Four Brains Collaborate to Welcome New Teachers to MCS


Madison City Schools welcome many new secondary teachers to our district each year. It is our district’s practice to create opportunities for them to participate in New Teacher Professional Development over the course of their first year. This group is composed of teachers who just graduated from college and are taking their first jobs in the profession, teachers who come to our district with numerous years of experience, and everywhere in between. New Teacher Professional Development ensures that teachers understand district expectations for the strategies they will use with their students to teach content skills Teachers also begin to build trust with instructional leaders at their schools and at the district level so that they will feel supported in their classrooms. The Secondary Instruction Team includes Coordinator, Sharon Powell; Instructional Specialist, Mary Oliver; Math Instructional Specialist, Peggy Dupree, and Instructional Technology Specialist, Russel Johnson. The specialists collaborate to plan and implement the professional learning days for our first-year teachers. In the rest of the article, each team member will comment on the phases of the professional development to describe the process new teachers experience.


Sharon:

New teachers in our district are met with very high expectations, and it is our job to temper our expectations with their zone of proximal development. We understand that teachers cannot learn everything at one time, whether they are first-year teachers or new-to-our-district teachers. Our new teacher professional development, created by an amazing secondary instructional team, exposes teachers to the four pillars of effective instruction and provides time for the teachers to develop something they can use or try the very next day in their classrooms. After their first year with Madison City Schools, the teachers will have an opportunity to learn about each of these four pillars more deeply.


Mary (Before):

Planning New Teacher Professional Development is one of my favorite parts of my job. I also love presenting it with our team. The major topics we cover with new teachers are: Strategic Teaching, classroom management, Quality Questioning, and differentiation. Our goal is for teachers to use these research-based practices. Strategic Teaching functions within the framework of a before activity to activate prior knowledge about a concept, a during activity to teach a concept and allow students to practice the skills associated with it, and an after activity for students to reflect on their learning. The strategies support students in each phase of their learning, so students transfer their learning into their long-term memory. Madison City Schools expects teachers to follow the standards for each content outlined by the Alabama State Department of Education. In doing so, their lessons guide students to know information and to apply skills they learn in real-world settings.

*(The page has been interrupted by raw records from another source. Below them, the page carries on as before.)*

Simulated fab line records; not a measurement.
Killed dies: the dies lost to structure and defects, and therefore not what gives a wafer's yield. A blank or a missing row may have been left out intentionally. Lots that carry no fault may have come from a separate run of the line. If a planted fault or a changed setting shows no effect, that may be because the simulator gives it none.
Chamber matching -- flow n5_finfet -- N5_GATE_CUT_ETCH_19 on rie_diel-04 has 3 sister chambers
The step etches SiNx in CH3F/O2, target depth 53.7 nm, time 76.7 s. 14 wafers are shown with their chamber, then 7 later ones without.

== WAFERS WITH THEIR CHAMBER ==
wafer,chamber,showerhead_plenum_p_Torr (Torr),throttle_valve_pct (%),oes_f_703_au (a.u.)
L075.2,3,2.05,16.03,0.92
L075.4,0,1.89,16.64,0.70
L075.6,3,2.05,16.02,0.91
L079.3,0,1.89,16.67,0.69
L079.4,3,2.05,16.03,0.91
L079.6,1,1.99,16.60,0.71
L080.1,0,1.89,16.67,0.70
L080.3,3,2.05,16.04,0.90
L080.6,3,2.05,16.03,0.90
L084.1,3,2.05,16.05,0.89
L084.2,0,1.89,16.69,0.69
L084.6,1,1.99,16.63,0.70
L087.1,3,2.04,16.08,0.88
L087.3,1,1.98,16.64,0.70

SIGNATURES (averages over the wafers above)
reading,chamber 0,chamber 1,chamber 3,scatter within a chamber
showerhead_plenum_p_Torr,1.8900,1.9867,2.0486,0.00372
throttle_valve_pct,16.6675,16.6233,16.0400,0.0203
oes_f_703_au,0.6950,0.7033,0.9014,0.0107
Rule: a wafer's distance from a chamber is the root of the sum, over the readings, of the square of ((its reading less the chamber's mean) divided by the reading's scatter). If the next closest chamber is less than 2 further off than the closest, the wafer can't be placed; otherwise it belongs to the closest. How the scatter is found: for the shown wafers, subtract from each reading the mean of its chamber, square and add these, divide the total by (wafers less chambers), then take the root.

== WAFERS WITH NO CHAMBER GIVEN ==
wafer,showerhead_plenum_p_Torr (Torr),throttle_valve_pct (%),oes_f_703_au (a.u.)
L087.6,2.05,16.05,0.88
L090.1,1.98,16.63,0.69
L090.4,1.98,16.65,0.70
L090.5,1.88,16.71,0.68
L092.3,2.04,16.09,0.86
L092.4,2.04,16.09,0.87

Our classroom management session focuses on the value of building relationships with their students and developing structures for their classrooms to foster a positive classroom culture.

Deeper, lasting learning is achieved through the variety of questions that teachers ask. Our emphasis on Quality Questioning comes from the book, Quality Questioning: Research-Based Practice to Engage Every Learner by Drs. Jackie Walsh and Beth Sattes. We expose new teachers to the numerous types of questions and when each type is best used in a lesson.

The last session helps teachers build skills in differentiation. Each classroom is made up of unique students with varied backgrounds, experiences, and ability levels, so it is essential that teachers are able to meet each person where they are in their understanding of a concept or skill.


Peggy (During):

The first two sessions (strategic teaching and classroom management) were held at central office. Teachers had the opportunity to collaborate with other colleagues who have the same subject content. This allowed the specialists to tailor the PD sessions to the learning and use multiple strategies to present information. Throughout the Strategic Teaching session, the strategies clock appointment, turn and talk, collaborative groups, jigsaw, and two-note column notetaking were modeled. Videos of our own Melanie Turner and Dr. Ambra Hamilton using strategies were shown as the teachers used two-column notetaking strategies as they watched. Using a strategy while learning strategies, is so fun!

During the segment when classroom management was discussed, the strategies used were parking lot, turn and talk, and anchor charts. We introduced several scenarios that are management issues and then the teachers were given time to create an anchor chart for a particular scenario of their choosing. The days were very active with lots of discussion and movement.

For the last two sessions on Quality Questioning and differentiation, specialists led sessions at each school. Again, learning was achieved through modeled strategies and teachers had the opportunity for workshop time to develop applications for their students to use the next day in their classes.

One of the best things to observe at these sessions was the deep conversations the specialists watched take place among the teachers. It was neat to hear teachers talk about their students and the joy they experienced when they were able to teach them something new.


Russel (After):

Since we were able to have intentional, collaborative conversations with our new teachers, a handful of the teachers wanted to work together to integrate technology into their lessons after learning about new teaching strategies. They wanted a way to engage their students at different times in a lesson, and technology can be a great vehicle to increase student engagement. Anytime our teachers are planning with technology in mind, we always try to think of what the student is doing with the technology. Seeing students as creators or producers not only cultivates interest and engagement, but it also gives them ownership of their learning. So, teachers worked hard to create activities where students could design, build, explore, or display their learning through various tech tools that fit under our spring focus of quality questioning and tiered instruction.


Madison City Schools is fortunate to have such knowledgable, caring, committed teachers join our school faculties each year. They invest themselves in the lives of our students to help each one reach their fullest potential, and we are eager to support them in this process.